English

Elevated Australian inflation rules out further interest rate cuts

Australian home buyers battling to pay off mortgages have no possibility of even any limited relief through a cut in interest rates for the foreseeable future. The latest inflation numbers released on Wednesday have taken that prospect off the agenda and made it likely that the next move will be up rather than down.

A man walks past the Reserve Bank of Australia building in Sydney, Australia on Oct. 7, 2021. [AP Photo/Mark Baker]

The annual inflation rate in the year to October jumped to 3.8 percent, up from 3.6 percent in September, well above the Reserve Bank of Australia’s (RBA) target range, with a major factor being the 37.1 percent increase in electricity prices following the withdrawal of subsidies by state governments.

The biggest increase in the index was housing, up by 5.9 percent, which includes the cost of electricity as well as rent and building costs. But this figure is a vast understatement because it does not include the cost of mortgage payments. They are excluded because the cost of buying a home, putting a roof over the head of one’s family, is considered a capital expenditure item, not a current expense.
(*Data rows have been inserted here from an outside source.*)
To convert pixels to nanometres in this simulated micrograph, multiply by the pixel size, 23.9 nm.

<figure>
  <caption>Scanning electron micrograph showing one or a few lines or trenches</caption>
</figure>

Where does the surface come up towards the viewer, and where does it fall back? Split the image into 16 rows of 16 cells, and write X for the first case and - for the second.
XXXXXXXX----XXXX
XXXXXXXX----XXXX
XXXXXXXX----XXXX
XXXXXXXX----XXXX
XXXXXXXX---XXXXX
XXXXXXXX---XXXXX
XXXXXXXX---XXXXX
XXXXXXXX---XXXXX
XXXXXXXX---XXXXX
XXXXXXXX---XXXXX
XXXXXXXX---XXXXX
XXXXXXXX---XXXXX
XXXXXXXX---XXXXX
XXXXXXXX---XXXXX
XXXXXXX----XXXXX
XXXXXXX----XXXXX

In the three years since 2022 when interest rates by the Reserve Bank started to be lifted—some 13 times in all—the median mortgage payment on a $750,000 loan has increased by $1550 month, that is, equivalent to a wage cut of almost $400 per week. Limited marginal relief has come with the three rate cuts by the RBA this year but that is now over.

The strain on home buyers is indicated by the fact that in 2021, 24 percent were paying more than 30 percent of their income—regarded as the stress level—whereas by 2024 this had risen to more than 40 percent.

And as working families have had to take on more employment to make ends meet, they have been hit by an 11 percent increase in childcare costs over the year.

The increase in the headline rate was also reflected in the lower so-called “trimmed rate” which the RBA uses to make its decisions. This came in at 3.3 percent for the year to October, above the central bank’s forecast of 3.2 percent for the December quarter and appears to be rising.

According to a report in the Australian Financial Review (AFR), it has been “running at an annualised rate of 3.5 percent over the past three months, and at an annualised rate of 4 percent based on October’s numbers.”

“There is simply no chance the RBA is cutting in December, or any time in the immediate future, given the central bank’s concerns are now playing out,” the AFR said.

In fact, two investments banks, Barrenjoey and UBS, are predicting that interest rates will be lifted next year. Barrenjoey’s chief economist Jo Masters said the RBA could lift rates as early as May next year followed by another rise in August and UBS has said rates will rise next year.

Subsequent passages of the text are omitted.